String Slicing in Python

String in Python is stored as an array so array indexing can be used to access characters of a String, for example str[0] returns first character of the String str. You may have a scenario where you want to access a part of String rather than a single character, in that case you can use string slicing using slice operator in Python.

Python string slicing

Format of String slicing is as follows-

Stringname[start_position: end_position: increment_step]

start_position is the index from which the string slicing starts, start_position is included.
end_position is the index at which the string slicing ends, end_position is excluded.
increment_step indicates the step size. For example if step is given as 2 then every alternate character from start_position is accessed.

All of these parameters are optional, if start_position is not specified then the slicing starts from index 0. If end_position is not specified then the slicing ends at string_length – 1 (last index). If increment_step is not specified then increment step is 1 by default.

Note that, String slicing creates a new string, it does not modify the original string, as strings in Python are immutable.

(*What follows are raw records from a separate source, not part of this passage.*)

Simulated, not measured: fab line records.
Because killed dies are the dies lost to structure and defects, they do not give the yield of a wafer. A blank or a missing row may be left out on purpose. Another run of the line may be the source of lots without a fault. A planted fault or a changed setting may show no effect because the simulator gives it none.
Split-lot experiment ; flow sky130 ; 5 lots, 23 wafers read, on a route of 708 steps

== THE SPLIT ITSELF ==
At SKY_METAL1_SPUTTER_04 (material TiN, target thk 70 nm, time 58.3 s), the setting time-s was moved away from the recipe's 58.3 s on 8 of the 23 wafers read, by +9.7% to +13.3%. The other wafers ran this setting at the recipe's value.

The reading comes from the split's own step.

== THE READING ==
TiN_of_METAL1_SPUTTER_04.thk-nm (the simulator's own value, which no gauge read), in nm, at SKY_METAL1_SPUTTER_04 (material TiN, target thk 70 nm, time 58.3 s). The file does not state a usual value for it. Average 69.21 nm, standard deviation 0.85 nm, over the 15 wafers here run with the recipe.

Python string slicing examples

1- A simple example where substring from index 2..3 is required.

s = "Python String Slicing"
print(s[2: 4: 1])

Output

th

Here slicing is done from index 2 (start_pos) to index 3 (end_pos-1). Step size is 1.

2- If no parameters are specified.

s = "Python String Slicing"
#both are valid
print(s[:])
print(s[: :])

Output

Python String Slicing
Python String Slicing

3- String slicing when step size is greater than one.

s = "Python String Slicing"
print(s[3: 8 : 2])

Output

hnS

Since the step size is 2 so every other character with in the limits of start_pos and end_pos is accessed.

4- Using string slicing in conjunction with other Python string methods. For example if there is a data in dd/mm/yyyy format and you want to access only the month part. In this case you can use index method to specify the start and end positions for slicing.

s = "03/05/2019"
print(s[s.index("/")+1: s.rindex("/") : 1])

Output

String slicing with negative indexing

In string in Python you can also use negative indexing. When negative number is used as index, String is accessed backward so -1 refers to the last character, -2 second last and so on.

1- Reversing the string using slicing. By providing increment_step as -1 you can reverse a string.

s = "Hello World"
reversed = s[: :-1]
print(reversed)

Output

dlroW olleH

2- Using negative value as start position and step size is +1.

s = "Hello World"
str = s[-5: :]
print(str)

Output

World

Here step size is +1 so the indices that are accessed are -5, -4, -3, -2, -1

3- If the start index is greater than or equal to the end index and increment step is positive, an empty string is returned.

s = "Python String Slicing"
print("substring is ", s[12: 8 : 1])

4- If value of the end index is greater than the length of the string then subtring will include characters upto string length, rather than raising an error.

s = "Python String Slicing"
print("substring is", s[14: 40 : 1])

Output

substring is Slicing

That's all for this topic String Slicing in Python. If you have any doubt or any suggestions to make please drop a comment. Thanks!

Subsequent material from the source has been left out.